Why is this important: Given the number of proposals to transfer solar and wind power between countries, subsea renewable energy transmission is becoming increasingly common. The latest ambitious idea is a subsea energy interconnector between Europe and North America. Given the number of countries involved, it will require a high degree of technical expertise and geopolitical finesse to pull it off. However, hopes are high that it will work.

A group of entrepreneurs is proposing to build the world’s largest undersea power interconnector, linking Europe and North America with three pairs of high-voltage cables. The link would transport renewable energy back and forth between the continents, taking advantage of the sun’s daily migration across the sky.

“When the sun is at its zenith, we probably have more energy in Europe than we can use,” said Simon Ludlam, founder and CEO of Etchea Energy, one of three Europeans leading the project. “We have wind and we also have too much solar. It’s a good time to send it to a demand center like the U.S. East Coast.”

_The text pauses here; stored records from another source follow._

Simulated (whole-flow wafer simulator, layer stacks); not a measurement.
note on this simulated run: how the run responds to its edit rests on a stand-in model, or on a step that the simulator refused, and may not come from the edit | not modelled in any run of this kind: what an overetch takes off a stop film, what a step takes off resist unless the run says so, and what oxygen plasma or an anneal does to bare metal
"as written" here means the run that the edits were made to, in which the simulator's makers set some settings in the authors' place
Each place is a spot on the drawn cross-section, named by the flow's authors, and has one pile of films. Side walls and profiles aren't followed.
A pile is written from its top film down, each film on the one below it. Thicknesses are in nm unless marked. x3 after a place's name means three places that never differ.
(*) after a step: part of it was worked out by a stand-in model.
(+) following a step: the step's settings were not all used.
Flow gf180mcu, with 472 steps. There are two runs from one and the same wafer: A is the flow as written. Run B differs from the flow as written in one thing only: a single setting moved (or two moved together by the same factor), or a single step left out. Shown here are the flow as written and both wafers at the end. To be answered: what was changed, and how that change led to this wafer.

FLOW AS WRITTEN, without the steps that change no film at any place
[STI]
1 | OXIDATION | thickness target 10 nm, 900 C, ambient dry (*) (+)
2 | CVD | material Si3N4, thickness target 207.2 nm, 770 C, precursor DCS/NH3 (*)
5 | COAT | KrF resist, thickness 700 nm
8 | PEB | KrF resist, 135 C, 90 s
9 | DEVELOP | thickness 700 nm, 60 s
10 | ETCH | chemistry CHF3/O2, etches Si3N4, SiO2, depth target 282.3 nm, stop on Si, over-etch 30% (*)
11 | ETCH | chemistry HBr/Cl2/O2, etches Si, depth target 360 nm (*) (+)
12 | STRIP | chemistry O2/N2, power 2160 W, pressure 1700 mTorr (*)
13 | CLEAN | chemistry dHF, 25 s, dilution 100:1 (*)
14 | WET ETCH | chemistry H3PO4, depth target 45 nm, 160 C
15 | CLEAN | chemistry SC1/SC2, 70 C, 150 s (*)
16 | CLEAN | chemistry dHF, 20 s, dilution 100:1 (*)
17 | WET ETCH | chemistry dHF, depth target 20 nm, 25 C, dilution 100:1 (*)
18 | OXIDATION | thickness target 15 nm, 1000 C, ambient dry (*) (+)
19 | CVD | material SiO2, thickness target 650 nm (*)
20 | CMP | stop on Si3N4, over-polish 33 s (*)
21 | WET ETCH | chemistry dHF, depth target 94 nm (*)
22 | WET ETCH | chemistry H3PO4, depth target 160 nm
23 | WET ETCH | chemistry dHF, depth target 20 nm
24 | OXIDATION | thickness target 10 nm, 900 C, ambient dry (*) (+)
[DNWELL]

It is one of a growing number of global ventures seeking to transmit renewable energy via a sea cable. A project called Sun Cable aims to transmit solar power from Australia to Singapore, where there is little space for solar farms. Another example is a joint venture between India and Saudi Arabia that plans to connect their power grids under the Arabian Sea. There are also proposals for a submarine cable system that would deliver 3.6GW of wind and solar power from Morocco to the UK. This project could meet about eight per cent of the UK’s energy needs.

These projects are not far-fetched. The North Sea Link already connects the UK to Norway, enabling the exchange of wind and hydropower between the two countries. Even longer cables are planned between the UK and Iceland, and between solar farms in Azerbaijan and Hungary, where a 1,100-kilometre cable runs along the bottom of the Black Sea.

Undersea power cables are key to these endeavors. They are a key technology for transporting renewable energy over long distances under the oceans. Undersea cables enable power plants to transmit renewable energy over vast distances, often connecting remote offshore wind farms or solar installations to population centers. Demand for the technology is so strong that the market for undersea power cables could exceed $32.86 billion by 2032, at a compound annual growth rate of 8.5 percent. As a point of reference, analysts have estimated the market at $14.6 billion in 2022.

The project Ludlam and his colleagues propose would use cables stretching more than 2,000 miles across the Atlantic Ocean floor to connect western Britain to eastern Canada and potentially New York to western France. According to Laurent Segalen, founder of renewable energy company Megawatt-X, the cables could transmit six gigawatts of power in both directions at the speed of light—the equivalent of six large nuclear power plants transmitting power in near real time.

The group knows that the ambitious project will require the support of several countries and a significant sum of money, making the most optimistic construction timeline the mid-2030s. But the coalition is determined to see it through.